Why is (y) a uniformizer for $y^2 = x^3 + x$ at (0,0) and why is its order equal to 1?

Question

I'm currently trying to understand Silvermans example for the valuation on curves discussed in the answer to this post: Definition and example of "order of a function at a point of a curve"

Silverman has already shown that $M_P / M_P^2$ is generated by (y), but why does $M_P = (y)$ and then $ord_P(y) = 1$ follow from this fact?

This probably boils down to a deeper problem: Why are the elements if the function field with order one exactly the generators of $M_P$. I can see why $M_P = (t) \implies ord_P(t) = 1$ but I'm not really sure about the other implication. And how do the elements / generators of $M_P$ and $M_P^2$ relate to each other?

Answer 1

If $(R, \mathfrak{m}, k)$ is a noetherian local ring and $M$ is a finite $R$-module, a special case of Nakayama's lemma states that if $\mathfrak{m}M = M$ then $M = 0$.

In particular if $[m_1], \dots, [m_n]$ is a $k$-basis for $M/\mathfrak{m}M$, we can choose representatives $m_1, \dots, m_n \in M$. Consider the submodule $N \subset M$ generated by these representatives. Then, $\mathfrak{m}(M/N) = M/N$, since $M = N + \mathfrak{m}M$, so by Nakayama's lemma $M = N$ and $M$ is generated by $m_1, \dots, m_n$.

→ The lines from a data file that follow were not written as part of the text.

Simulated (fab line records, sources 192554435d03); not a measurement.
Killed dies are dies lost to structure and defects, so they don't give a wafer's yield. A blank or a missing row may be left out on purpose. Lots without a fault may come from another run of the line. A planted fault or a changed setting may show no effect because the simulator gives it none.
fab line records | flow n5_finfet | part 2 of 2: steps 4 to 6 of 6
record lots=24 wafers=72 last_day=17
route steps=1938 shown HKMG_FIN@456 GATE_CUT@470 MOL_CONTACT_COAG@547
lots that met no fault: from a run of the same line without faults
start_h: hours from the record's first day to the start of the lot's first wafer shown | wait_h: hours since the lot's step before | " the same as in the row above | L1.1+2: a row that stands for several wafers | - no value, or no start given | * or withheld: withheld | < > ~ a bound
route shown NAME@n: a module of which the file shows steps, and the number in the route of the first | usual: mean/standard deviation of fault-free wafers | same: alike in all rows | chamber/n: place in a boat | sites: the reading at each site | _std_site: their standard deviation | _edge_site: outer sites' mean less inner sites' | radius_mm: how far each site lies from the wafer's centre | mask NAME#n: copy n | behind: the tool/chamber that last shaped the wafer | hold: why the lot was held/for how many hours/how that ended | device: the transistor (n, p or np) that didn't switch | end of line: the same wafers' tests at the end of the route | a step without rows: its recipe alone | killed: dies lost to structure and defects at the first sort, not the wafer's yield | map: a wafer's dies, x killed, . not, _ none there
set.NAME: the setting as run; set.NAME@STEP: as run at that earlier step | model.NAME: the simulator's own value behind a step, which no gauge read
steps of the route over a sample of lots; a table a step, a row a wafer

Now, in your situation, $M_p/M_p^2$ is generated by $[y]$, so $y$ lifts to a generator of $M_p$, and since $M_p \neq M_p^2$, we must have $y \notin M_p^2$. Hence $\operatorname{ord}_p(y) = 1$. Similarly if $\operatorname{ord}_p(t) = 1$ for some rational function $t$ then $t \in M_p \setminus M_p^2$, so $[t] \neq 0$ in $M_p/M_p^2$. As long as $\dim_k M_p/M_p^2 = 1$ (ie. the curve is nonsingular at $p$) it follows that $t$ lifts to a uniformizing parameter.